Volkswagen Sausage and the Enduring Appeal of Culinary Car-Industry Crossovers


This article is adapted from the January 11, 2025, edition of Gastro Obscura’s Favorite Things newsletter. You can sign up here.

Last week, in a store in Bologna, Italy, I spotted something interesting. Outside on the street, Fiat cars were zipping by. In front of me, a box of chocolates also sported a Fiat logo.

These were no recent brand tie-in. In 1911, the car company held a contest between Italy’s chocolate companies, with the goal of releasing a confection to celebrate their new “Tipo 4” model. The winning chocolate, the Fiat cremino, is still sold today. More on that later.

Here at Atlas Obscura, we talk a lot about the food available on planes and trains. But what about cars, and their connection to food? It’s easy to think of a car as merely a conveyance to a restaurant, or as the place to eat an unglamorous fast-food meal while on the road.

But food and cars go way back. Some people are surprised to learn that the Michelin stars that celebrate the world’s greatest restaurants are doled out by the same company that makes tires. In the early 20th century, though, motorists needed places to go in their new vehicles. In 1900, French brothers André and Édouard Michelin began distributing a booklet of travel information to customers to help them navigate the roads, fill their tanks, and fill their stomachs.

Over the years, car manufacturers also got into the game of publishing guides and, in the case of the Ford Motor Company, the occasional cookbook of recipes from restaurants along their recommended routes. But sometimes, car companies go one step further, lending their names to chocolates, sausages, and even iconic pieces of kitchen equipment. This week, we’re exploring a handful of these curious culinary connections.

The Fiat Cremino

You don't see many Fiat Tipo 4s around these days.
You don’t see many Fiat Tipo 4s around these days. Photo: Realy Easy Star / Toni Spagone / Alamy

Back to the tale of Fiat chocolates. When the company solicited contest entries, Majani, a business from Bologna, submitted a cremino chocolate with alternating layers of gianduja (hazelnut chocolate) and almond paste. What distinguished it was its four layers instead of the cremino’s usual three: a nod to Fiat’s new Tipo 4.

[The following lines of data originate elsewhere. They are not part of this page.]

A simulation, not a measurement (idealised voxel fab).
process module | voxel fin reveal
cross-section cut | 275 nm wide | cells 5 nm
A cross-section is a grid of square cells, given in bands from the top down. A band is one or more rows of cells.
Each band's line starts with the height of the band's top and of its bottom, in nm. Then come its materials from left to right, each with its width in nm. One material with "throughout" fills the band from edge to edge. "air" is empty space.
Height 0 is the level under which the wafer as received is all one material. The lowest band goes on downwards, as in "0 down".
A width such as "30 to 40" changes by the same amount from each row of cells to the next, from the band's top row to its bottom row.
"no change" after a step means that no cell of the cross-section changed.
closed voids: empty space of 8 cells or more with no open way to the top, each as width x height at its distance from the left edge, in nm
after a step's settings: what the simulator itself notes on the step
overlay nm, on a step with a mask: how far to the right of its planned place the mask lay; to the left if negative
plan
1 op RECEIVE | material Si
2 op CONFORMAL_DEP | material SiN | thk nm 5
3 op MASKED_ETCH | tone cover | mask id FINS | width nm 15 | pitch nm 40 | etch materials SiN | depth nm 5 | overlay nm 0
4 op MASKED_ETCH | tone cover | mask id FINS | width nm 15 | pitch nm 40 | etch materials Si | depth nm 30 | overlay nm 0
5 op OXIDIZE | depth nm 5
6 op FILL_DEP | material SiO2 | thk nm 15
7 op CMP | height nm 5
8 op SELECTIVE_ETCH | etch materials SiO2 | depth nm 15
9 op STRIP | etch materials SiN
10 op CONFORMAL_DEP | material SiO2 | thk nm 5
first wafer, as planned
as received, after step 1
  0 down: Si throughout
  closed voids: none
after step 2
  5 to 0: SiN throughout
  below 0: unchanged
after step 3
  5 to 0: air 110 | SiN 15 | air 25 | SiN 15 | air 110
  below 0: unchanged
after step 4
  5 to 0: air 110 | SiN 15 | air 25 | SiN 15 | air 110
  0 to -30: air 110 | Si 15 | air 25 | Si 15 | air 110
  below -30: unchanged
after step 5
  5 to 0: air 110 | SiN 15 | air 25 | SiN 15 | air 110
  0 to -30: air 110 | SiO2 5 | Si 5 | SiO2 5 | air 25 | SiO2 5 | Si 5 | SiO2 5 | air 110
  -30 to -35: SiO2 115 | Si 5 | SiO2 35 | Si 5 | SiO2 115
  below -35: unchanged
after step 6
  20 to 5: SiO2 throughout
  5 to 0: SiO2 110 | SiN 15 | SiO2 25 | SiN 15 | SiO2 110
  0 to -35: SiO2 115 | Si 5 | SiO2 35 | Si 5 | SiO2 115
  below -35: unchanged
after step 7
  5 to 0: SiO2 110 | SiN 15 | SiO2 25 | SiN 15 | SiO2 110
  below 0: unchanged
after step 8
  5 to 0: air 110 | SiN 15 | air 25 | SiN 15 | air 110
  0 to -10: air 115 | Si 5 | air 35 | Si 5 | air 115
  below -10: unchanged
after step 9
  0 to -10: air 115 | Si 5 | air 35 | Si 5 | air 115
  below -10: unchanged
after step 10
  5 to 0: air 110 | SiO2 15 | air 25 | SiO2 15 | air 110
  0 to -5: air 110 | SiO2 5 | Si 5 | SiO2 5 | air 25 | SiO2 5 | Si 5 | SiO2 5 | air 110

Majani won the competition, and even after the last Tipo 4 put-putted off the road, they continued to sell the Fiat cremino. These days, it comes in several flavors, but the packaging always carries the Fiat logo, rendered as a gleaming sunburst. In the 2021 obituary of company scion Anna Majani, the New York Times related that “Fiat’s president, Gianni Agnelli, once told Ms. Majani that her company sold more Fiat chocolates than he sold cars.”

The Volkswagen Currywurst

These sausages are popular, to say the least.
These sausages are popular, to say the least. Photo: Julian Stratenshulte/Alamy

A few years back, sadness took hold of the Gastro Obscura newsroom. We heard that Volkswagen had started to phase out “Product Item No. 199 398 500 A.”

This was not a beloved car component. This was Volkswagen’s very own currywurst, with 30 employees turning out 18,000 sausages a day. Said sausages, served in company cafeterias with signature curry ketchup, were also sometimes packaged up and given as thank-you gifts to German VW customers. Even the writing on the casing (Volkswagen Originalteil, or “Volkswagen Original Part”) denoted the sausage as a proud VW product. In 2015 and 2017, the company made more sausages than it did cars.

In 2021, Volkswagen decided to swap the sausage at their Wolfsburg headquarters for vegetarian and vegan alternatives, leading to heated speculation that the Volkswagen currywurst was not long for this world. However, this move was undertaken only at the main headquarters, and employees there eventually asked for the original currywurst to come back, which it did in 2023.

The company seems to have cottoned on to the absurd appeal of its proprietary currywurst. Last year, to celebrate their 75th anniversary in the USA, Volkswagen of America, Inc., distributed free bottles of “Product Item Number 00010 ZDK-259-101”: their own blend of curry ketchup.

The Peugeot Pepper Mill

The classic pepper mill owes a lot to Peugeot.
The classic pepper mill owes a lot to Peugeot. Photo: Dominique James / Alamy Stock Photo

Much like how people are surprised to learn that the Michelin tire company is still directly involved in reviewing restaurants, some are surprised to learn that their fancy pepper grinder can trace its roots to a French car manufacturer.

A little background: The Peugeot brand got its start in 1810, when two brothers, Jean-Frédéric and Jean-Pierre II Peugeot, converted their family flour mill into a steel mill, gaining accolades for their springs and saws. It took another three decades for the company to start producing household goods, such as their coffee grinder in 1840. Their pepper mill came along in 1874, with its familiar curvy shape and twisty mechanism. The company christened it the “Model Z,” which, funny enough, wouldn’t be a bad name for a car. However, at this point, Peugeot’s first car was still 15 years away.

As Amanda Sims writes for Food52, when you conjure a pepper mill in your mind, you’re thinking of the Peugeot’s design. She also notes that the company refuses to claim the honor of having invented the table-top pepper mill, but they’re so ubiquitous that many people simply assume they did. While Peugeot cars are now made by a giant multinational corporation, the Peugeot family still produces the pepper mills and other kitchen devices as a separate concern.